Based on the volume of media coverage, the casual observer might be forgiven for thinking that Australia’s planned build-up of defence capital equipment has more to do with jobs and growth than national security. Yet, relative to the size of the investment, the amount of information available publicly on the economic impact of the proposed build-up is meagre. A number of stakeholders have recently attempted to fill a void in the availability of economic impact data, but with limited success—leaving reliable information on the industry ‘missing in action’.
Early this year, Minister for Defence Industry Christopher Pyne noted the defence industry’s contribution to Australia’s overall economic growth as measured in the National Accounts. From a 34% rise in the defence expenditure component of gross fixed capital formation (GFCF) in the December quarter 2016, the minister concluded that the industry had emerged as a ‘major reason’ for economic expansion across the economy as a whole measured by GDP.
Unfortunately, that assessment overlooks a number of important factors: the defence component of GFCF accounts for a small proportion of GDP; that component includes defence facility investment as well as the capital equipment investment normally associated with the definition of the defence (manufacturing) industry; the GFCF figure includes imported equipment; and quarterly figures are highly volatile, suggesting the appropriateness of trend data rather than the seasonally adjusted data that were used. The upshot is that the defence industry accounted for between less than 2% and 14% of the overall rise in GDP over the quarter—and the lower figure is a distinct possibility.
Defence’s naval shipbuilding plan then emerged to provide job estimates for the future submarine, future frigate, offshore patrol vessel and Pacific patrol boat projects. Covering nearly $95 billion of defence expenditure, the plan had the potential to plug a significant gap in the industry economic impact puzzle.

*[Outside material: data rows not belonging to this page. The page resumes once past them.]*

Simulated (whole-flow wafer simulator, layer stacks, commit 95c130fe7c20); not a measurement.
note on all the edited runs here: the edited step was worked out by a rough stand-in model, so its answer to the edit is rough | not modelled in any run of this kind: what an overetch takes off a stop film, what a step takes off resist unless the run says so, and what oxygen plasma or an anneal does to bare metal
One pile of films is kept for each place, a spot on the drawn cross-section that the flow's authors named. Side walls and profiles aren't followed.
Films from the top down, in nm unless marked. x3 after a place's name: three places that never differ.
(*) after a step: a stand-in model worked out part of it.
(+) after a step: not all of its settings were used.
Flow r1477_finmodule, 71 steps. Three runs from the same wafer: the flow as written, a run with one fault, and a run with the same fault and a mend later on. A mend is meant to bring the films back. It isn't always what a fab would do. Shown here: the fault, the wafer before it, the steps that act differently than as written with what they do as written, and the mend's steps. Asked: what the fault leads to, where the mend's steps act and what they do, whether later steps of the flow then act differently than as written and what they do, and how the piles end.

But the results are incomplete and inconsistent. While the economic benefits of the projects are noted, no mention is made of their potential economic costs—not even the costs associated with the government having to pay for the vessels by raising taxes, reducing expenditure elsewhere or borrowing more money. And job numbers for each project are calculated using different methodologies over different time frames, which effectively precludes them being combined to give a useful sectoral view. To what degree the results could, or should, comply with new government economic impact reporting requirements under the 2017 Commonwealth Procurement Rules is unclear.
An October report focusing on naval shipbuilding’s economic impact on South Australia added only marginally to the knowledge base. Here again the results are difficult to assess: no, more illuminating, national data are provided; economic benefits are included but economic costs are not; shipbuilding figures are combined with ship sustainment figures, making the individual contribution of building difficult to determine; and claims that shipbuilding and sustainment in South Australia will create new forms of economic activity equal to the state’s mining industry are proffered in the absence of important contextual information showing that mining accounts for only around 1% of statewide employment.
Outside the naval shipbuilding arena, an earlier economic impact report commissioned by Defence examined the effects of Australian industry’s participation in the Joint Strike Fighter global supply chain program. As the posterchild for the defence industry’s role in the development of advanced manufacturing in Australia, the program holds a position of special interest from a jobs and growth perspective.
To its credit, the study considers economic costs as well as economic benefits. However, as ASPI has already observed, the report’s estimates of economic impact are difficult to reconcile. The modelling appears to be underpinned by a somewhat unusual assumption: even after sales contracts for the JSF expire, the people those contracts help to employ can be retained, presumably as a result of the companies involved gaining enough additional capability through the JSF program to attract a completely new clientele.
State governments have over a number of years attempted to estimate what the defence industry might add to their economies. New South Wales, Victoria, South Australia and Western Australia have all generated relevant reports. Nonetheless, the scope of data in those documents varies enormously and not all states and territories appear to have attempted an industry profile. Moreover, the reports don’t provide all-important insights into Defence’s future procurement plans and appear to rely to at least some degree on Australian Bureau of Statistics data, which isn’t structured to reflect the special characteristics of defence manufacturing. Boeing recently commissioned an economic impact study of its activities around Australia. However, with a single-company focus, the study’s contribution to broader public policy is limited.
An outstanding feature of Defence investment in industry is that even the largest investment projects tend to have a small relative economic impact when measured on a national basis or even in terms of the economies of most states and territories. However, their effects at a regional level can be a lot more significant. Ironically, the attempts to measure economic impact noted above pay little, if any, attention to the regional dimension.